How The Past Can Make the Future: Miller Lite’s Retro Rebranding


Vice President and Group Leader

Sometimes new life can come from strange places. You might not think that the trick to reinventing a brand is to dig 30 years into the past, but for one beer, the past is a big part of the future.

After redesigning their cans to resemble their 1980s counterparts, Miller Lite is seeing a huge payoff for their rebranding effort.

evolution of miller

But Miller Lite’s retro vibe was supposed to be a limited-time stunt, as part of their tie-in with Anchorman 2 last year. But after impressive sales increases, Miller decided to let the label-change stick. Miller sold 32 more million cans than it had at this point last year. The branding is now being rolled out to cans and bar taps, in addition to bottles.

“A lot of people said, ‘I think the beer even tastes better,’” says Ryan Reis, senior director for Miller’s family of brands.

But what really lies at the heart of it is a millennial quest for authenticity.

“Since millennial beer drinkers are into authenticity and heritage, and with Miller Lite being the original light beer, we believe this is causing a lot of interest,” MillerCoors’ director of media relations Jonathan Stern told the Milwaukee Business Journal.

Pabst Blue Ribbon has seen a similar resurgence, when after 20 years of decline the brand turned itself around in 2001 to become a mainstay of Brooklyn bars. In that case, PBR noticed that their brand was picked up by the local cycling subculture, so they began sponsoring bike messengers races and similar events. Those communities preferred PBR because, similarly, it seemed more authentic and less corporate.

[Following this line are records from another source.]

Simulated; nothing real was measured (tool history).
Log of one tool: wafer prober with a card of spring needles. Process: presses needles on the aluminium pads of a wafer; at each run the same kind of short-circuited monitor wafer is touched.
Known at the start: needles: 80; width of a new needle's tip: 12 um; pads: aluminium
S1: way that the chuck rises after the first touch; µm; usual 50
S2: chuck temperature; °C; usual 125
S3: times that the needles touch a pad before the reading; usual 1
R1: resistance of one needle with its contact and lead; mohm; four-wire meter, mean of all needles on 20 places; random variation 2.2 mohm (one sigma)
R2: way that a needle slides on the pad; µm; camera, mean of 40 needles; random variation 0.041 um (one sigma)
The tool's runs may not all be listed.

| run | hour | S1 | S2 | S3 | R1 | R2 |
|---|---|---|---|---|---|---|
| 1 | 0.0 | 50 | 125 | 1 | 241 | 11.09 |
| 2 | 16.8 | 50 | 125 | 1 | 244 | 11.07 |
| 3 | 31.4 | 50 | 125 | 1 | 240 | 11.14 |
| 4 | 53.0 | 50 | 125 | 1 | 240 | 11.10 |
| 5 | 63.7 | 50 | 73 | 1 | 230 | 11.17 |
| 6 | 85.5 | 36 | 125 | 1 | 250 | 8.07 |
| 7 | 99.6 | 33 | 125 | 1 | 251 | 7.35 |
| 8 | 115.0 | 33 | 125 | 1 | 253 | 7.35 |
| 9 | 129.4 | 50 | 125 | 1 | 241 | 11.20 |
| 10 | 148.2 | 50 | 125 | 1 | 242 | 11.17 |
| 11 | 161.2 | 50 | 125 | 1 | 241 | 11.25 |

Digging in the past is also something that’s rooted deep in our subconscious: quite simply, the human brain is really great at remembering everything that was great about the past and forgetting the not-so-great stuff.

What’s better for marketing than conjuring up the good ol’ days?

Nostalgia aside, Miller’s new bottle design is just better, in the current scheme of things. Branding needs to aware of its surroundings, and when the best lite-beer competitors are blue, you need to go off in a another direction to get noticed. In this case, it’s white. And the retro design is cleaner and flatter, a huge trend in branding today.

I’ve always thought Miller Lite doesn’t get the credit it deserves, it’s an amazing beer, and hopefully with a little branding finesse, it will.